3. Which of the following paid the least in U.S. taxes for 2010?
b. Sierra Club
c. General Electric (net profit $14.2 billion)
d. Willie Nelson
4. If you die and leave your son an estate of $3 million, how much in estate taxes (also called inheritance taxes) will be owed on the $3 million in income he is given?
b. 15% which calculates to $450,000
c. 35% which calculates to $1.05 million
d. 15% on real estate inherited and 35% on non-real estate inheritance assets
5. Who said the following: “The estate tax — our nation’s only levy on accumulated wealth — is the fairest and most important tax we have”?
a. Karl Marx
b. Theodore Roosevelt
c. Bill Gates, Sr.
d. Pope Paul VI
e. Thomas Jefferson
6. A “progressive tax structure” means:
a. It is supported by “progressive” people.
b. It is part of Obamacare.
c. People with higher incomes pay a higher percentage in taxes than people with lower incomes.
d. Taxes increase with inflation.
7. In the United States, if you live in a household with a total gross household income of $250,000 or more, what percentage of U.S. households have less income than yours?
8. If Michael, an attorney whose billing rate is $300 per hour, donates 3 hours of legal counseling to a nonprofit, how much can he deduct from his taxable income?
b. 15% = $126 ($300 * 3 = 900, then 14% of 900 is $126)
c. $900 if he itemizes
d. Three hours at the average attorney billing rate in his state
9. Which of the following is legally a restriction on 501(c)(3) nonprofits:
a. Nonprofit staff cannot donate blood.
b. Nonprofits cannot borrow money, except from board members and staff.
c. Nonprofit board meetings must be open to the public.
d. Nonprofits cannot divvy up the surplus at year-end and distribute it to staff.
e. b and c
10. If you buy $20 worth of raffle tickets (for a new car) from a nonprofit as a fundraiser, you can:
a. Deduct $20 from your taxable income.
b. Deduct between 15% and 35% of the $20 from your taxable income depending on your tax bracket.
c. You can deduct only if the ticket says, “Donation requested” and indicates how you can get the tickets for free.
d. $20, but only if you win the car.
11. True/False: Thank-you notes to donors are required by law.
b. False, but you must send a receipt (acknowledgment letter) to a donor for any donation of $75 or more.

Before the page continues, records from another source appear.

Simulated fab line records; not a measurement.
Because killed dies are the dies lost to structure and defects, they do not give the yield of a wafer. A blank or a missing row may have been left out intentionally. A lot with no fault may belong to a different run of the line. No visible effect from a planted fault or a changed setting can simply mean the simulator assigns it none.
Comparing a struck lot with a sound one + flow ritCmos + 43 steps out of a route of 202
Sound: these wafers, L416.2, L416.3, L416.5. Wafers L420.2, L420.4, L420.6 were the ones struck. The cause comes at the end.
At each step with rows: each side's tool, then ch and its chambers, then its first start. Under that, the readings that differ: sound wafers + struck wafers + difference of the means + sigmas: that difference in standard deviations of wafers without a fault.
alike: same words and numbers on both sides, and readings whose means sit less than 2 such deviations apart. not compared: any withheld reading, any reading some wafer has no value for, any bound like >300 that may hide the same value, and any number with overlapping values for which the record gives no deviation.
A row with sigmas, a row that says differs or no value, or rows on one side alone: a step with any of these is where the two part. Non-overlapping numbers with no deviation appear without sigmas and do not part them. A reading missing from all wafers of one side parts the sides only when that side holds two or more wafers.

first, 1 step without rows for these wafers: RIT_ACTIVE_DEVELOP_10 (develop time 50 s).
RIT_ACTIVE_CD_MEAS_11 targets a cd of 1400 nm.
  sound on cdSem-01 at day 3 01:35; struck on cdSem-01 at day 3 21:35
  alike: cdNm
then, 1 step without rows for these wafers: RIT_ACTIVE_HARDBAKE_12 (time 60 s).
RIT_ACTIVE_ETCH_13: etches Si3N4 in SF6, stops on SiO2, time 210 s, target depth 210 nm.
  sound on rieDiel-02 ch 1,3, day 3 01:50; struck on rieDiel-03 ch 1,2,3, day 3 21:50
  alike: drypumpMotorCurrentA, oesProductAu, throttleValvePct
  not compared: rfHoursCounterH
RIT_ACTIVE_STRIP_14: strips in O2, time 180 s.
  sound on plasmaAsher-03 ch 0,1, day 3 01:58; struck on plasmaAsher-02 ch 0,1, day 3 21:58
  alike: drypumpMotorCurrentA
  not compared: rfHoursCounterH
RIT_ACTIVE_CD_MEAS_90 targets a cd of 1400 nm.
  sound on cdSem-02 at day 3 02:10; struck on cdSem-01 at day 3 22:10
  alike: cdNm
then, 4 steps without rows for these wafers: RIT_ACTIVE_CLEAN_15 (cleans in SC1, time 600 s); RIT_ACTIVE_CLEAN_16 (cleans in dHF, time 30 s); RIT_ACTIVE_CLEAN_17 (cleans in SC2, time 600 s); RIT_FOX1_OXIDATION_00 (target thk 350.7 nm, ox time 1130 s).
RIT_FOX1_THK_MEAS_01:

c. False, but you must send a receipt (acknowledgment letter) to a donor for any donation of $250 or more
d. Thank-you notes are only required for donors who are intending to list the donation on their tax returns.
12. To be officially poor according to the federal government, a family of four can have a total annual income of no higher than:
d. the salary of the governor of Wyoming.
13. Median household (not individual) income: you live in a household that makes more money per year than 50% of American households. Your total household income is:
d. More than Scrooge McDuck makes in a year.
14. If you paid $10,000 last year in federal income taxes, how many of your tax dollars went to conservation and the environment?
15. If you paid $10,000 last year in federal income taxes, how many of your tax dollars went to military and defense?
16. Sally Stockowner received $50,000 in income last year as profit from selling stock (that she owned for more than a year). Tanya Teacher is a school teacher with a salary of $50,000. Assuming they have no other income and they both take the standard deduction, which of them paid more in federal taxes?
a. Sally and Tanya both paid the same.
b. Sally Stockowner paid more.
c. Tanya Teacher paid more.
d. I don’t like word problems.
17. If you pay at the highest individual rate for federal income tax in your country, in which country would you pay the highest amount in taxes?
c. United States
Answer sheet and scoring guide
Congratulations! You’re done! Now download the free answer sheet and scoring guide (and the quiz without the answers to make it easy for you to photocopy for a group).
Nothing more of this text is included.